I don't think Jesse is about to become a computer "nerd," but I do think that computers will be a tool that he is able to use. For a couple of years now, Susan and I have been doing our writing in front of a computer video screen, and now Jesse is joining us in that adult world.
I began this chapter by noting that the artificial-assignment writing model that is common in the schools often does not work at home. It usually does not work well in the schools either. The best writing teachers have argued for years that these sort of assignments do not develop a love for writing in the student. Recently, Susan wrote about Write From the Start by Donald Graves and Virginia Stuart which advocates a different approach to writing in the schools and at home...

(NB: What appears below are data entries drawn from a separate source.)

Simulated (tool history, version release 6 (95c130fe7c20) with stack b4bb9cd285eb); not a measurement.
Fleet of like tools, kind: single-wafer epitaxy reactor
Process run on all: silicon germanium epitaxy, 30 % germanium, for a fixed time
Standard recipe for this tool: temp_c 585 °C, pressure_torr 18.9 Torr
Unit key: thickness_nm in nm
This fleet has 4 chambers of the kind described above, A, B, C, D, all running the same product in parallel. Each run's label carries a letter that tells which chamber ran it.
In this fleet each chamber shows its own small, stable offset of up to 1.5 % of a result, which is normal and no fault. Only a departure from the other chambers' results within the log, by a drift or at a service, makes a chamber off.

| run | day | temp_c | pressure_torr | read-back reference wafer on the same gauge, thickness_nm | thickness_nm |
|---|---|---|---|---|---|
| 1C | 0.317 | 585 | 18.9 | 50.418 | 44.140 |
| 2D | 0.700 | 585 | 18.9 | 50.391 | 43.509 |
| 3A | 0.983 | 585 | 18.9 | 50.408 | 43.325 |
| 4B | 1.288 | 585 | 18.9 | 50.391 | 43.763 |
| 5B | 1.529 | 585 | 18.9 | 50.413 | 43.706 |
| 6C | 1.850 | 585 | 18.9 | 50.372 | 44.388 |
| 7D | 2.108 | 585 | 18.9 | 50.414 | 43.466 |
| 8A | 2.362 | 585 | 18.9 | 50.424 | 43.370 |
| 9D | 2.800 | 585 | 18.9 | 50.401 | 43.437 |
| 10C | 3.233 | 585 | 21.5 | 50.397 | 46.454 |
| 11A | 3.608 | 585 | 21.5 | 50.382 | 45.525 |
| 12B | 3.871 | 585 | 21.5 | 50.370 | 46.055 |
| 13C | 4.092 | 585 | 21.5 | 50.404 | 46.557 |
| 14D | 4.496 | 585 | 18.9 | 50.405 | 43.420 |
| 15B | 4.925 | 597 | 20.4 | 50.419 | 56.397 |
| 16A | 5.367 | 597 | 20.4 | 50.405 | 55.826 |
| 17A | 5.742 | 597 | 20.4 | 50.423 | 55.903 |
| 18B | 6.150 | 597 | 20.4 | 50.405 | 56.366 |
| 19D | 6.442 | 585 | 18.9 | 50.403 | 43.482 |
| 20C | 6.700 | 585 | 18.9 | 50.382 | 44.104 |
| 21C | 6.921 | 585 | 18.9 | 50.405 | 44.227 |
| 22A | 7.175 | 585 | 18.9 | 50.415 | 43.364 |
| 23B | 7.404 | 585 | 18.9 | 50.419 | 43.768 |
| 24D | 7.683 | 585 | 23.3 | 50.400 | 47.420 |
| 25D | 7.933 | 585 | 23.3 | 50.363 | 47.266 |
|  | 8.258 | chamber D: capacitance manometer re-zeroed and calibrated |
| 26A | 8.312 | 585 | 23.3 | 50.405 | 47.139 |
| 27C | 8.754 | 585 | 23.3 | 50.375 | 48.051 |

Kids can write, right from the start, at whatever point they are at. We don't have to wait until they are perfect spellers, understand all punctuation and capitalization rules, know about paragraphing format, or know nouns from verbs. They don't even need to know all of the alphabet letters, or both upper and lower case. Kids can begin writing NOW -- but they can't begin writing RIGHT right from the start. Too many children, teachers, and probably parents, feel kids can't write because their writing is incorrectly spelled, is too slow, too wrong in every way. They are criticized immediately to a jolting silent halt.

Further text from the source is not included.